Nameless faceless CEOs

April 30, 2017

Nameless faceless CEOs

The headline was America’s Invisible Bosses and naturally I was curious. The research by APPrise Mobile found that nearly one quarter (23%) of Americans who work in companies with over 500 employees (midsized) were not sure whether they could name their CEO. This was more common among employees under 24 years old (not a surprise). I guess what did surprise me was this was not what I would call a case for “invisible bosses.” As I see this, the research says that nearly 3 in 4 employed Americans (77%) know their CEO’s name. That’s actually a pretty high number and certainly tips more on the “visible” side of the scale for me. CEOs are not as nameless as one might suspect.

APPrise included a great question in the survey. They asked whether employees could identify their CEO from a lineup. That made me laugh. Just imagine a line up of CEOs instead of criminals like we see on television police dramas. They’d be all suited up with great haircuts and starched shirts (for the most part). Maybe some females to fool the unsuspecting employees! The researchers found that one–third or 32% were unsure if they could point out their CEO from the line up. Again, that’s not such an overwhelmingly high number if the contrast is also true – that 68% claim to be able to pick out their CEO from a lineup. As they say, CEO recognition of names and faces has to be hard if many people work remotely or all over the world.

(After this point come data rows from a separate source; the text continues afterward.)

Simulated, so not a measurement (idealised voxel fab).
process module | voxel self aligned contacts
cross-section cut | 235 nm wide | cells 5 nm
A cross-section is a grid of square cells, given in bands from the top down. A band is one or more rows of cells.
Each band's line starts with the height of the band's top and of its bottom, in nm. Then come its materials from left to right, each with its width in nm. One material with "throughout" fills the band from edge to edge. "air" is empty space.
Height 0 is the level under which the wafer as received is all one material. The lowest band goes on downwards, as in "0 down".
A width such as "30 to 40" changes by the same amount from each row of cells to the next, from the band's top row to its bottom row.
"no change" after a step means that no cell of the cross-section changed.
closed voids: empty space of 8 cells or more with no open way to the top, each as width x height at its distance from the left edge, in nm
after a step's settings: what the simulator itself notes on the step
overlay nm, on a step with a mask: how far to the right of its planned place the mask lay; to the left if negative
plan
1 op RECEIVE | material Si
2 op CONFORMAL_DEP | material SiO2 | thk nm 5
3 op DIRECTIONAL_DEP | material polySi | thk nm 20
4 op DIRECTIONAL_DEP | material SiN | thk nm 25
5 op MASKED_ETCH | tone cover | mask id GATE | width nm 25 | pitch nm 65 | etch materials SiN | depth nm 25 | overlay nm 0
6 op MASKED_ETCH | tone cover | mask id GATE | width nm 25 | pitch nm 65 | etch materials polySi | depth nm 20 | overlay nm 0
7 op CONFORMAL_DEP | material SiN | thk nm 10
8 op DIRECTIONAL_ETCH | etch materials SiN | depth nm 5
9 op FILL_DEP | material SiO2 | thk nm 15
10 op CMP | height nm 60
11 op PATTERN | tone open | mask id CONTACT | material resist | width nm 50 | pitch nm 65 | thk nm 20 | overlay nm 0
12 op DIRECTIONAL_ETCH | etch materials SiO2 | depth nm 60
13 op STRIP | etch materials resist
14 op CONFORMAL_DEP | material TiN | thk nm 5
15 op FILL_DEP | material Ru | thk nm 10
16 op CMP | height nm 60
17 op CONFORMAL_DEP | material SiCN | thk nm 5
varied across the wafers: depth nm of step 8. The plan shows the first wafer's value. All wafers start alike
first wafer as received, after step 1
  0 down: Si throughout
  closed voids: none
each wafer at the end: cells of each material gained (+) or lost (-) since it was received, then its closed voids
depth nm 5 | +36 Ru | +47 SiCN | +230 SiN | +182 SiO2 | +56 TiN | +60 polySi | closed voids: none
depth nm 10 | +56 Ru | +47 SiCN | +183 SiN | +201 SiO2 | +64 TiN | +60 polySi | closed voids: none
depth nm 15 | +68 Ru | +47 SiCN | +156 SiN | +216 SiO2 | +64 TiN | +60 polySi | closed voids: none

The truly concerning part of the findings was that only 16% of employees say they received weekly communications from their CEO and a comparable percentage said they never hear from their CEO at all. This finding highlights the need for CEOs to figure out how to communicate to their staffs more frequently and in more ways. Especially if they want their names to be on the tip of everyone’s tongues or god forbid, to help them get out of jail!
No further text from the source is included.